WARNING: There is a currently unresolved bug when applying these changes related to the tty rpmsg driver. See Rpmsg not running stable on m4 - Technical Support - Toradex Community

Ok, this was never really an issue it was just that remoteproc did an error check the wrong way. It took the memory size instead of the file size for the boundary check and generated an error despite the elf file being fine.

Thanks for the update.

What GCC version you using ? ( am I wrong , you are using GCC, linker?)

Can I verify what you doing in your linker wrt to memory placements:

 /* Specify the memory areas */
 MEMORY
 {
   m_interrupts          (RX)  : ORIGIN = 0x00000000, LENGTH = 0x00000240
   m_text                (RX)  : ORIGIN = 0x00910000, LENGTH = 0x00010000
   m_data                (RW)  : ORIGIN = 0x20220000, LENGTH = 0x00020000 /* EPDC */
 }

Your interrupts go to OCRAM_S ( loading to place where M4 would look for SP, PC by default after M4 platform reset ), your code to OCRAM , and data OCRAM_EPDC.
Is there reason you used alias addresses for data and interrupts, but not for text?

This made me check my generated elf file, and re-check the linker script.

Could you share your full linker script please? I want to understand how do you get the screw up with bss as you show here.

The snippets of the linker file that you posted above are same (except for addresses used) as I have, yet the bss is placed where it’s expected.

It’s the unchanged linker file from the toradex repository ( freertos-toradex.git - FreeRTOS for the Cortex M4 core of Heterogeneous Multicore modules branch colibri-imx7-m4-freertos-v8 )

Yes, we use gcc namely gcc-arm-none-eabi-4_9-2015q3

Here is the linker file used Linker file

@andriscewo Ok to satisfy my curiously about your case, I looked at the linker file, and luckily its identical Freescale linker script I’m using. I adjusted my memory linker map to suit your layout, and look at what’s produced.

I don’t see a misplacement problem. Lets see below my linked elf and how I explain it, may be you can match it against your case.
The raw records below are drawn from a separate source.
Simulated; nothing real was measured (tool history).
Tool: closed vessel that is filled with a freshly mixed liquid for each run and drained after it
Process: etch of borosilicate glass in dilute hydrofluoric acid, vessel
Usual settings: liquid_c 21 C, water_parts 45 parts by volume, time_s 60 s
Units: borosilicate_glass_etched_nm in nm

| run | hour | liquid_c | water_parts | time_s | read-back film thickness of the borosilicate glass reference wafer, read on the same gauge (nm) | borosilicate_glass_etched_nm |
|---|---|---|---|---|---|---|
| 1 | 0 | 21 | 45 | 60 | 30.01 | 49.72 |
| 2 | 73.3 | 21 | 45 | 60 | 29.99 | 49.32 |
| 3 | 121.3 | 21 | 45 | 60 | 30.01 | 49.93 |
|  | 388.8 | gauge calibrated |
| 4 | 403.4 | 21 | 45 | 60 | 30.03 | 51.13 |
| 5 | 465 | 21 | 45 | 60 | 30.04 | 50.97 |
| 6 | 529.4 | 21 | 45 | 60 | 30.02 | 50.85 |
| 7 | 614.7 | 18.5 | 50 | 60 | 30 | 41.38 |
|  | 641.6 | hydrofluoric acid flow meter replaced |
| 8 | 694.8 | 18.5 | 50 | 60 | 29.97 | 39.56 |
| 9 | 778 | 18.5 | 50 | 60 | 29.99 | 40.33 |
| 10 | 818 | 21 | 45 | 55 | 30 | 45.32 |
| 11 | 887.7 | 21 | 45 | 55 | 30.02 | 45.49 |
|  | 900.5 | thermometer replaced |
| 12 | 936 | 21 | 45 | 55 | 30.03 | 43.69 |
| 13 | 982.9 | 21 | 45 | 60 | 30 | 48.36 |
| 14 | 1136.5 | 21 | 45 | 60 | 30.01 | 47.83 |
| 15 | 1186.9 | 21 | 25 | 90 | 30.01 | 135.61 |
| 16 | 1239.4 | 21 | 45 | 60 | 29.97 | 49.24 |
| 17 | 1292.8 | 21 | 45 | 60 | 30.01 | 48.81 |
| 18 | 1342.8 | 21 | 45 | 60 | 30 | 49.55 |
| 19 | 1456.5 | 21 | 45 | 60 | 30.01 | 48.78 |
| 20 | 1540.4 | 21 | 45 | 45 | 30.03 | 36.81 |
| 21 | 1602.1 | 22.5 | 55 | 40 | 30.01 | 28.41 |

/* Specify the memory areas */
MEMORY
{
  m_interrupts          (RX)  : ORIGIN = 0x00000000, LENGTH = 0x00000240
  m_text                 (RX)  : ORIGIN = 0x20210000, LENGTH = 0x00010000
  m_data                (RW)  : ORIGIN = 0x20220000, LENGTH = 0x00020000 /* EPDC */
}

(used all aliases, vs yours/toradex’s script, a bit clearer)

Generated Elf segments:
[upload|1zsVdiD2cH+1xcUCkutnT7ulPEI=]

Looking at memory/file size of the text - 0xDA00, and the Physical address of where data starts - 0x2021DA00 - which is in the text/code segment, but this is data initialization values, which may as well go into a ROM. See linker file , __DATA_ROM. So code ends, RO data starts.

From symbol table:
[upload|orNRoSRg7bgskaKEhM5mMEwv7Nw=]

You see RO data after text in text section, while actual data section starts later as placed in linker script - 0x20220000(data start). The size of the RO data , from addresses, is 0x3D8 / 984, which is the File Size of the data segment , as you see from segments table. The File Size is what the firmware loader could/should actually be loading. For interrupts and text it’s same as Memory Size , more naturally , than for data.
For my firmware blob, the linker says my data memory is 34856, while shows it will load 984 only, and that’s actually goes into text segment.

So the rest of it, looking at Elf sections:
[upload|stPUpI9KTbqvEKgjXq214AAlVUo=]
Total data is (.data+.bss+.heap+.stack) 34856 (Memory Size). Of this, the last 3 do not need to be loaded, this is uninitialized data.

As such, in my example, everything seems to add up as it should. Is it different to yours, do you really have bss placement issue?

About:

" #define __STARTUP_CLEAR_BSS… as it seems that the .bss section doesn’t get cleared that reliable."

May be I haven’t caught it yet, but so far I cannot say the C library does not clear/zero-out what’s needed. (I might still run into the issue)

You have the same behavior. Your .bss, .heap and .stack sections will be loaded into “ROM” at run time. It actually works because the M4 doesn’t use ROM at all, but 2 flashes. You can see that in your first picture. The virtual address is the one you defined, but the physical address where it will actually load everything is different. It is right after the m_text region ends.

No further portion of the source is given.